Since Tuesday was cool and drizzly, we visited the Museum of the Shenandoah Valley in Winchester. It's a regional culture and history museum, and this visit set the stage for the rest of our week. We next headed south for Lexington, VA, stopping first at Shenandoah Caverns, another good rainy-day diversion.

We decided to stay two nights in Lexington, and use it as a base for exploration of the area. Lexington is the home of VMI and Washington & Lee University, and is a charming town.

Wednesday was still a bit gloomy and not a good day for any high-elevation exploring, as we confirmed by a short drive on the Blue Ridge Parkway. Many of the mountains, and even the Parkway itself, were shrouded in fog, but the views we did have were interesting for just that reason.

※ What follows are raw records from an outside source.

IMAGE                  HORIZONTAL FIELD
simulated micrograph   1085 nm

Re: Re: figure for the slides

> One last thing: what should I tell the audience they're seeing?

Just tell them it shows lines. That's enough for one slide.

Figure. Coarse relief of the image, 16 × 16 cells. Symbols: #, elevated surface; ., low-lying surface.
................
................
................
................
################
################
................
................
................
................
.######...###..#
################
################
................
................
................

We continued on to Crabtree Falls, reputedly the highest waterfall east of the Mississippi. It's actually a series of 5 major waterfalls and many intervening cascades, with a switchbacked trail from the bottom to the top that gains 1380 feet in 2 miles. Up and back, it was enough of a hike for this day.

We got back to Lexington fairly early, so we visited some local historic sites, including Lee Chapel, on the campus of Washington and Lee.

Thursday dawned clear and bright, with warmer temperatures and lots of sun expected. We headed south from Lexington, toward Natural Bridge, an overpriced tacky tourist attraction with many tour buses. We would skip it, but on the way, we stopped at Foamhenge, a full-scale Styrofoam replica of the original in England. Needless to say, it was a strange sight.

It was a gorgeous day for a hike, but there are very few "destination" hikes in this area. Most are either access trails to the AT or old logging roads. We chose a short hike to the Devil's Marbleyard, a mountainside pile of marble blocks, many the size of cars. Scrambling out into the boulders provided some very nice views of the valley below.

In the afternoon, we headed up to the Blue Ridge Parkway again, and started the long drive north to Skyland Resort, on Skyline Drive in Shenandoah National Park. We had reservations for the night (at early bird rates!!), and it was about 100 miles away at 35-40 mph. There would be many superb views along the way, so many that not all were even deemed photo-worthy.

Nearly all rooms at Skyland overlook the Shenandoah Valley far below to the west, and ours was no exception. We watched the sun set from a window-side table at the restaurant, and settled in for a cool night.

Friday was another beautiful day, and we planned to climb Hawksbill, at 4050 feet the highest summit in the Park.

The most direct route was less than a mile, with only about 700 feet of climbing, and we did it in less than an hour. The views from the summit were almost 360 degrees. The shot below is away from the morning sun toward the Shenandoah Valley to the west. Skyland is located on the ridge at the right of the picture.

After the hike, we continued north to the end of Skyline Drive, stopping for lunch along the way. Now it was time to leave the mountains and head for the Washington area. After a stop for ice cream in Front Royal, we started the drive east. Since we still had extra time before our evening commitment, we made a brief stop at Manassas Battlefield and walked around a little there. It was too nice an afternoon to pass it in a hotel room.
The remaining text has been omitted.